The Brooklyn native continued his breath-holding research by looking into the world of pearl divers. These peculiar human dolphins are able to dive to the bottom of the sea and hunt for pearls for four minutes at a time equipped with nothing but one gulp of air. It was in the midst of researching pearl divers that Blaine discovered the parallel world of free diving. In the TEDMED Talk Blaine pointed out that, "it was the most amazing thing I've ever discovered, pretty much."
Free diving is a complicated sport divided into many different types of competition. However, it can be simplified into two major categories: depth records and static apnea. Depth records involve divers attempting to dive down as deep as they can, whether they are using weights, no weights, or machine assistance. The current no limit world record is held by the Austrian free diver, Herbert Nitsch at an incomprehensible 831 feet! At the opposite end of free diving competition exists the practice of static apnea, which is the motionless ability to hold your breath for as long as you possibly can—this is what David Blaine began to involve himself in.

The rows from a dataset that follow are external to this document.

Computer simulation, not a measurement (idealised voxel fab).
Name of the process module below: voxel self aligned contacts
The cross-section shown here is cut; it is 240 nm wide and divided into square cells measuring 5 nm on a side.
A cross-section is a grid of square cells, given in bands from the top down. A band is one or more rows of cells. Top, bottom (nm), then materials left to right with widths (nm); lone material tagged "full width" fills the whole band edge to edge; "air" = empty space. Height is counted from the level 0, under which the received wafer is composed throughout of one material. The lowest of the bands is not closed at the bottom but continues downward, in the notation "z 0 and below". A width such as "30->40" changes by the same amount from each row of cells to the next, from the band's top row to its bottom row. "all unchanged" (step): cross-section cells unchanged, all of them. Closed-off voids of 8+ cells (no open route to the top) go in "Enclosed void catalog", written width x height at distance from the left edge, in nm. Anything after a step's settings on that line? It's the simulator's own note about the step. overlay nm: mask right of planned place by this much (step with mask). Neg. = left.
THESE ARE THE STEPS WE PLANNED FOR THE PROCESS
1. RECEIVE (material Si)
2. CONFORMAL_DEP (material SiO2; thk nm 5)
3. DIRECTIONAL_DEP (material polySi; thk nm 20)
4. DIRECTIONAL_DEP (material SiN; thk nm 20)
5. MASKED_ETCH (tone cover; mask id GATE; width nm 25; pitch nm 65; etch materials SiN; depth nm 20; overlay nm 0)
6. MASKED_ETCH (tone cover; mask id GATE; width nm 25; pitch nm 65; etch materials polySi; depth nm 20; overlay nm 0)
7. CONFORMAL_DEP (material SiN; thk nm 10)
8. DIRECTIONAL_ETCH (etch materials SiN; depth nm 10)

There are a few key skills a static apnea practitioner should have developed and refined. For example, the competitor should never move at all because each bodily movement depletes the competitor's ever-so-valuable molecule of oxygen and in turn increases the levels of carbon dioxide in the body. Also, the competitor should never let a bubble of air out. Another key skill is learning to decelerate one's heart rate. A slower heart rate plays a huge part in oxygen retention. Blaine accelerated in this department by having a resting heart rate of 38 beats per minute (equal to most olympic athletes) and by learning out-of-body, meditative techniques he was able to slow his heart rate down to a remarkable 12 beats per minute while under water. Another critical technique is learning the art of "purging." Purging is of utmost importance. It is similar to the psychedelic-inducing practice of Stan Grof's Holotropic Breathing, in that it involves hyperventilation in order to "purge" or rid the body of all signs of carbon dioxide trapped in the practitioner's body. Lastly, one must attempt to relax through all the pain accompanying the art of no breathing. Static apnea surely teaches you to exceed your own delusional limits.
In the months leading up to his attempt at breaking the world record, Blaine synthesized his own static apnea practice by sleeping in a hypoxic (high-altitude) tent and adhering to a morning breath-holding ritual for months at a time. He would begin his morning by holding his breath for 5.5 minutes and "purging" for 1 minute immediately after that; then he would hold his breath for another 5.5 minutes, and "purge" for 1 minute after that. He repeated this routine for a total of 52 minutes every morning, and in that 52 minute span he was only breathing (hyperventilating) for 8 minutes in total. Another one of his unique methods of practice involved holding his breath under extreme duress. Some of these extreme environments involved keeping a breathless calm in cold water and shark tanks. Keep in mind that a slow heart rate is an incredibly important attribute to have in the free diving world.
"As a magician I think everything is possible, and I think if something is done by one person it can be done by others."